Christian pilgrims also visited the Church of the Nativity in Bethlehem, under the control of the Palestinian Authority.

"Christians have been subjected to social and political pressure in Bethlehem as they have become a minority, relative to Muslims, and they have suffered from the Palestinian Authority's policies as well," Pollack wrote. "However, neither that history nor the ongoing threat of terror kept pilgrims and tourists from visiting this weekend."

Some Muslim tourists from places like Turkey or neighboring Palestinian areas also visited Bethlehem and its holy sites, according to Pollack.

According to Catholic Answers, Muslims also revere the Virgin Mary as the Quran praises her purity and the fact that God chose her above all women.

The Jewish Virtual Library also highlights Bethlehem as "biblically important" to all three Abrahamic religions.

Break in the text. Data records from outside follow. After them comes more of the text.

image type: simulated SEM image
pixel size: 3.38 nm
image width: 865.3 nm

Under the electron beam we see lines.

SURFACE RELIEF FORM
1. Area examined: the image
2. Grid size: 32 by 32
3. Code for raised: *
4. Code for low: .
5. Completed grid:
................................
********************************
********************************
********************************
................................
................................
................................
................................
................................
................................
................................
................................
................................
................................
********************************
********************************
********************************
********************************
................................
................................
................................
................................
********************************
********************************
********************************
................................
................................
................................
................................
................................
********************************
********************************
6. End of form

On Sunday, Iran's armed forces chief of staff, Major Gen. Mohammad Bagheri, told Iranian state TV that Iran would carry out a larger attack if Israel retaliated and threatened to attack U.S. bases if the U.S. supports any Israeli attack, The Times of Israel reports. 

U.S. officials familiar with the matter told CNN that President Joe Biden and his national security team have said the U.S. will not take offensive action against Iran. 

Biden reportedly told Israel Prime Minister Netanyahu during a phone call Saturday that he should consider it a "win" that Israel intercepted Iran's attack. According to a senior U.S. military official, the U.S. determined that there was "no significant damage within Israel itself." 

On Saturday, the White House released a statement in which the president called Iran's attack "unprecedented." Biden also "condemn[ed] these attacks in the strongest possible terms." 

"Tomorrow, I will convene my fellow G7 leaders to coordinate a united diplomatic response to Iran's brazen attack," the president said. "My team will engage with their counterparts across the region. And we will stay in close touch with Israel's leaders. And while we have not seen attacks on our forces or facilities today, we will remain vigilant to all threats and will not hesitate to take all necessary action to protect our people." 

The following day, G7 leaders issued a statement condemning Iran's attack against Israel while expressing its commitment to defending the security of the Jewish state. The intergovernmental forum also warned that Iran's actions risk "provoking an uncontrollable regional escalation," an outcome G7 leaders expressed a desire to avoid. 

"We will continue to work to stabilize the situation and avoid further escalation. In this spirit, we demand that Iran and its proxies cease their attacks, and we stand ready to take further measures now and in response to further destabilizing initiatives," the leaders stated. 

The statement also pledged to keep working toward an "immediate and sustainable ceasefire" and the release of individuals still held hostage by Hamas. The statement called for the delivery of "increased humanitarian assistance to Palestinians in need." 

Israel has been at war with Hamas after the terror group killed at least 1,200 people and abducted over 240 during an Oct. 7 surprise attack on Israeli civilian communities.